Thursday, September 16, 2010

The Greatness of Our Friends

One of my responsibilities is to keep our church website up to date. In doing that, it is necessary to inform people of upcoming events. I find it difficult at times to know what to write. One of our church members is an author who will be teaching a ladies’ Bible study class based around her latest book. Before her husband retired from full time pastoring, I knew this author as the wife of a preacher in our local association. But there are many women who first met her through her book “What’s a Girl to Do?” a book that teaches teenage girls biblical principles on how they should handle many of the problems they face. The issue I have is that while I may see this author as just another church member talking about her in that way doesn’t do much to encourage people outside of our church to consider attending the class she is teaching. It’s easy for me to say that she’s just like our other teachers—they’re all great, but how many outsiders would believe that. They’re looking for proof. So I want to talk about her credentials, but I fear I’ll oversell her. I doubt I have anything to fear.

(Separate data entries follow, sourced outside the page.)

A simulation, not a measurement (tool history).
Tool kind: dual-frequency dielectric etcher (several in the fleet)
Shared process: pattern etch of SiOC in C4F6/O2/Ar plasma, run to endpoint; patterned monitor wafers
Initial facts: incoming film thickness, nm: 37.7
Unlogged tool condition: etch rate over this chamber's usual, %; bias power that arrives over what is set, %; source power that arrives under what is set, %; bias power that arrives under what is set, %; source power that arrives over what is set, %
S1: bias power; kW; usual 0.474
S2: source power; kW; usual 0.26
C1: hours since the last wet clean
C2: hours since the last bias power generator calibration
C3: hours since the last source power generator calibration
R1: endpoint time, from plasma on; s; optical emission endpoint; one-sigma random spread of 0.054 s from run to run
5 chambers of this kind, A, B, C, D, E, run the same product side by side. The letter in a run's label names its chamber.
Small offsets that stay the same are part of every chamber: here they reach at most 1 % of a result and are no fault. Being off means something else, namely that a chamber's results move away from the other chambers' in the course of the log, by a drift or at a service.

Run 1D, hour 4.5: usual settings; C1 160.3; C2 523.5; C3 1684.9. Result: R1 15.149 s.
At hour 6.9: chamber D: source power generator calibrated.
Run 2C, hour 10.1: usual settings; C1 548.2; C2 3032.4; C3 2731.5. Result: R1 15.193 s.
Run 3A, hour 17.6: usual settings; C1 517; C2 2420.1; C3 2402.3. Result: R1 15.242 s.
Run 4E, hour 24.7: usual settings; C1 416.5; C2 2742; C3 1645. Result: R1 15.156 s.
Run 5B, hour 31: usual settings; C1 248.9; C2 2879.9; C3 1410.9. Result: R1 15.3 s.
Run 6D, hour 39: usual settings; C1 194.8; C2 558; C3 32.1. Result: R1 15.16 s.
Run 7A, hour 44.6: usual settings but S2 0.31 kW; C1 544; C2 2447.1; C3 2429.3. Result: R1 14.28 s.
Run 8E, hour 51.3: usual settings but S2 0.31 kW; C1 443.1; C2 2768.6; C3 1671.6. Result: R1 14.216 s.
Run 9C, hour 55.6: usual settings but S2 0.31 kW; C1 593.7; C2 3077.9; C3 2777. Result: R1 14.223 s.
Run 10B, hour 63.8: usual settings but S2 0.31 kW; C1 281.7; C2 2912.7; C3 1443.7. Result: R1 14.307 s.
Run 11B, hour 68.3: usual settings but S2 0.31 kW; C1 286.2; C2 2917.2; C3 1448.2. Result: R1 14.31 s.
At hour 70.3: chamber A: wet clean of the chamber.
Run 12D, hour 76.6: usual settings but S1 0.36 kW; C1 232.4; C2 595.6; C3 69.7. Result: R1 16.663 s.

I think what I see happening here is that I’ve grown up with this idea that the great things people say about other people must be true and none of the people I know personally can possibly be that great. I suspect their friends think the same thing of them. The reason I say that is because I know some people who are absolutely great at what they do. They don’t get the press that some other people get doing the same thing and wouldn’t like it if they did, but that doesn’t mean they are any less great at what they do. In fact, they often impress me as being better at what they do than some of the better known people. It is simply a case of the old inferiority complex directed at one’s closest associates. It’s like school cafeteria food. No matter how well the cooks prepare it, the students will never think it is great.

We have to overcome this inferiority complex and recognize greatness in our friends. That isn’t easy to do, but if we don’t we may not fully appreciate the things that are right under our noses. Worse, we may promote the inferior over the superior.